The automatic object identification can be described in six steps (see figures 2 to 6).

1. Enter object position in "world"-coordinates. The camera of the eye movement recorder is directed at the scene with the objects and the video picture is displayed on the computer monitor with the help of the video overlay board. The position of the camera in "world" coordinates is registered. A simple drawing program is used to line out the different objects. Each object can be designated by a name. This procedure is repeated for a second camera position. The differences between the two sets of object data are used to calculate the relative depth of the objects (see figure 2). Depth information is necessary to allow the subject wearing the EMR to move in direction of the z-axis. A list of 2.5 D object coordinates is stored in the PC.

Figure 2: Two different camera positions are necessary to specify the objects in 2.5 D (see text for a description of the procedure).

2. Register eye movements relative to the "camera" coordinate system. Eye position data (relative to the "camera" coordinate system) with a time resolution of up to 600 Hz are stored on-line by the PC.

3. Register head movements relative to the "world" coordinate system. Parallel to the eye data, the output of the 6 DOF tracker - the field camera or head position - is stored on-line by the PC with a resolution of up to 60 Hz.

Figure 3: The eye movements are registered in relation to the field camera. By registering the position of the field camera in "world" coordinates it is possible to calculate the position of the eyes in "world" coordinates and relate the fixation point to an object.

4. Determine fixations. On the basis of the eye position data fixations are determined. What constitutes a fixation? A fixation can be defined as a state, where the eye is in relative rest for a certain period of time. Hence the system uses a time and a velocity criterion to define a fixation (see e.g. Unema & Rötting, 1990). The velocity criterion is fulfilled, if the eye does not move with a velocity higher than the specified maximum velocity. The time criterion is met, if the eye conforms to the velocity criterion for a time longer than the specified minimum amount of time. Only in case both criteria are met, a fixation is marked.

Figure 4: Illustration of a sequence of fixations. Although the position of the fixation n+ 1 and n + 3 are identical in camera coordinates, different objects are looked at due to a movement of the head.

5. Determine fixation position in "world" coordinats. Use the position of the fixations in "camera" coordinates and the position of the field camera during that fixation to determine the direction of the gaze in world coordinates.

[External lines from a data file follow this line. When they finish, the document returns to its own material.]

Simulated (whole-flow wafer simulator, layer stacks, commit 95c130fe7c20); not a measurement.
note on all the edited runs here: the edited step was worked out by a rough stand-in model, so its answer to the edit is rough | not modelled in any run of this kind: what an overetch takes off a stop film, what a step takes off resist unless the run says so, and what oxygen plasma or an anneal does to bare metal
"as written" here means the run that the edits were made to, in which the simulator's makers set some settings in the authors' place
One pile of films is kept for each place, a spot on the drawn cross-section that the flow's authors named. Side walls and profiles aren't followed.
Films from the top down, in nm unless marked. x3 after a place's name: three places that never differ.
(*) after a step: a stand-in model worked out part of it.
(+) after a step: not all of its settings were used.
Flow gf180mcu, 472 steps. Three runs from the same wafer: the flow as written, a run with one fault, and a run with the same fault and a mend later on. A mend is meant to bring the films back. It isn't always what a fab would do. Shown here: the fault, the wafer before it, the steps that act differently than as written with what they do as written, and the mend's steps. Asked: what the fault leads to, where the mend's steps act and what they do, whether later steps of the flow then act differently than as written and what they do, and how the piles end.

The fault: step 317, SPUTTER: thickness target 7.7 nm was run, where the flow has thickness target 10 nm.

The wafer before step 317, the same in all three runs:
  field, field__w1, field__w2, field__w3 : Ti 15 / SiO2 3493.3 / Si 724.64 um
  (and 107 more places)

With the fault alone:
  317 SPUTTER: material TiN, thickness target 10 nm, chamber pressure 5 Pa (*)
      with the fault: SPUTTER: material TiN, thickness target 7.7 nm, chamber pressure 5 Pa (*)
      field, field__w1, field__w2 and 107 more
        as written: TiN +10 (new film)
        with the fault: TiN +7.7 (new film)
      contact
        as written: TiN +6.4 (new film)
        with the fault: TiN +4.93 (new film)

Figure 5: The gaze direction in "world" coordinates can be determined (see text for description).

6. Determine fixated object. The object list build in step 1 is used to determine the object the person fixates. The name of the object is added to the description of the fixation. Mean values of all the parameters in the fixation list can now be calculated for every object. Additionally, transition frequencies and typical fixation sequences can now be analysed.

Figure 6: The fixation coordinates in "world" coordinates can now be related to an object.

SEMI-AUTOMATIC IDENTIFICATION OF DYNAMIC OBJECTS

As mentioned above, an automatic object identification is not feasible for moving objects. The traditional procedure to identify the objects are a manual frame by frame analysis of the video with the recorded eye movements. The new semi-automatic process uses a PC controlled video recorder and custom software. A script file must be written that describes all possible objects and which may contain task activities as well. Based on this data the program generates an input mask, where objects and activities can be selected with the mouse. Figure 7 shows a screen used for the analysis of a tram drivers' eye movement and activities.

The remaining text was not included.